Cycling through the album triptych, we approach TTPD and find a new shade of this subject where she appears to continue delving into the notion of why her life is what it is – and what she can do to create success as she grapples with the double identity she experiences.
TTPD explores her singular experience as Taylor Swift – a level of fame, celebrity, and fortune for which she has no peers and therefore no map to guide her (“You wouldn’t last an hour in the asylum where they raised me”) – and openly wonders if all of this has been a matter of birthright at this turn of her evolution, which cuts two ways. She focuses on this topic in two songs: “The Prophecy,” exploring her perceived lack of luck in love which may feel like destiny (“Please I’ve been on my knees / Change the prophecy / Don’t want money / Just someone who wants my company”), and “Who’s Afraid of Little Old Me?” which similarly covers a path that’s been beyond her control and focuses on her career (“I was tame, I was gentle ‘til the circus life made me mean”). We understand that, at this point in her journey of self-acceptance, she recognizes that the double identity she has may create inherent conflict – with significant upside in one arena and potential downside in another: Is what appears to be my birthright actually my birthwrong?

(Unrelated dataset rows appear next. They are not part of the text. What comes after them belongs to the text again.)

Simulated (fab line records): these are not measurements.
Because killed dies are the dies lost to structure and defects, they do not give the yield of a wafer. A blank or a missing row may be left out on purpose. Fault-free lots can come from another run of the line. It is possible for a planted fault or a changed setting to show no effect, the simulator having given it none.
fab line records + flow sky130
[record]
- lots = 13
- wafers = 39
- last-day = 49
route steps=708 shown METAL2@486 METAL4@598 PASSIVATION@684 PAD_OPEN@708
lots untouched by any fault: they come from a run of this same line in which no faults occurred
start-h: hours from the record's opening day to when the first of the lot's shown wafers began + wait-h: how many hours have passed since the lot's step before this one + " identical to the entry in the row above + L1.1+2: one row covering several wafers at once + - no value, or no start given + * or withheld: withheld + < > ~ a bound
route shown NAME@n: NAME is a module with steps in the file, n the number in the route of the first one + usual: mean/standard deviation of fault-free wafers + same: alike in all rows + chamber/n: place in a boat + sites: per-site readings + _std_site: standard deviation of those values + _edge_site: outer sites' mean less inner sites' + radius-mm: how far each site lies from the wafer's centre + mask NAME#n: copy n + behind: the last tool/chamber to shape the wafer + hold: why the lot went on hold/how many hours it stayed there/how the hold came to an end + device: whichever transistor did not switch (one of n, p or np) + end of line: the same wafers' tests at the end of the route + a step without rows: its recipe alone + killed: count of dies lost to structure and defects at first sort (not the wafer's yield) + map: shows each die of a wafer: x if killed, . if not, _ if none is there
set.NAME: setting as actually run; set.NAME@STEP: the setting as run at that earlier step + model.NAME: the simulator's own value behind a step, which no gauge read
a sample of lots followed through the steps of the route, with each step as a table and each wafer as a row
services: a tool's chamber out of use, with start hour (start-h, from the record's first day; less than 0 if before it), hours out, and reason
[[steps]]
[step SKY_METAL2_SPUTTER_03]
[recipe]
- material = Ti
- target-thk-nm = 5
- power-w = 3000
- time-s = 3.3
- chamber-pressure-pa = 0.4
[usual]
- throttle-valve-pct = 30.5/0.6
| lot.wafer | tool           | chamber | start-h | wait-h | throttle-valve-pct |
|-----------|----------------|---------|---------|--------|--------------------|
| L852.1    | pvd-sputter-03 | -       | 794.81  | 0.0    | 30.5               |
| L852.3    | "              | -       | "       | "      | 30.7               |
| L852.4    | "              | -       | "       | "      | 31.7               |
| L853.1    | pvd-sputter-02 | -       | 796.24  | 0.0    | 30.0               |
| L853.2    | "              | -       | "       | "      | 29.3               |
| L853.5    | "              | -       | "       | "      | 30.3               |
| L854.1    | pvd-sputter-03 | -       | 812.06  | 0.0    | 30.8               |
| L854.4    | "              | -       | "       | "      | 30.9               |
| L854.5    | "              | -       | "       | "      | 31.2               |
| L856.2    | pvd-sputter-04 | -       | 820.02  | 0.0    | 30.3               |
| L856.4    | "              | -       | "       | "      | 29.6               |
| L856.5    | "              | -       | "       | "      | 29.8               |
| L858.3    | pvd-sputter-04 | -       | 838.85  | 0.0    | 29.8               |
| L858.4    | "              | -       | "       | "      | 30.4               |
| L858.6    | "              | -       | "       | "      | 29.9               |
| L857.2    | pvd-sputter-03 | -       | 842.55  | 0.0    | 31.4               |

Keeping in step with the album triptych idea of mapping her journey, we see a new take on this topic on LOAS. “Wood” – whose chords call to mind “Superstition” by Stevie Wonder, an intentional strategy – circles on the topic of “knocking on wood” and otherwise conjuring outside forces to receive what you want most in the world. She openly admits “I’ve been a little superstitious” – calling upon keeping her side of the street clean a la “Karma” and the idea of seeking external devices to shape her fate, or disrupt the prophecy – and dispenses with these tactics, understanding that “you and me, we make our own luck,” saying “I ain’t gotta knock on wood” in the chorus. She’s realized, in this final step of her arrival, that she no longer needs these talismans she’s relied on before to have what she wants and feel free, since she now feels empowered to have a measure of influence over it in relationship with a like-minded partner – a topic of considerable interest in her body of work.
Will I ever partner?
You’re 15, walking the halls of your high school, passing notes to your friend in class, and playing out the next 15 years in your head: love, marriage, honeymoon, family. You move through the days – slow like sprinting through the ocean, the ever-turning tide pushing you backward as you strive to move ahead – wondering and hoping and dreaming of finding someone. Will it happen? Can it happen? When?
And then, all of a sudden, you’re 30, married now for going on three years, and think back to the seemingly never-ending phase of uncertainty of whether you’d ever find someone. You feel comforted by the chain of events that led you to your partner and the role you and the universe played. You understand that wanting and waiting may be part of life, and trusting the journey – and your ability to navigate it, whatever obstacles you may encounter – is an area of strength that buoys you for the unknown future ahead.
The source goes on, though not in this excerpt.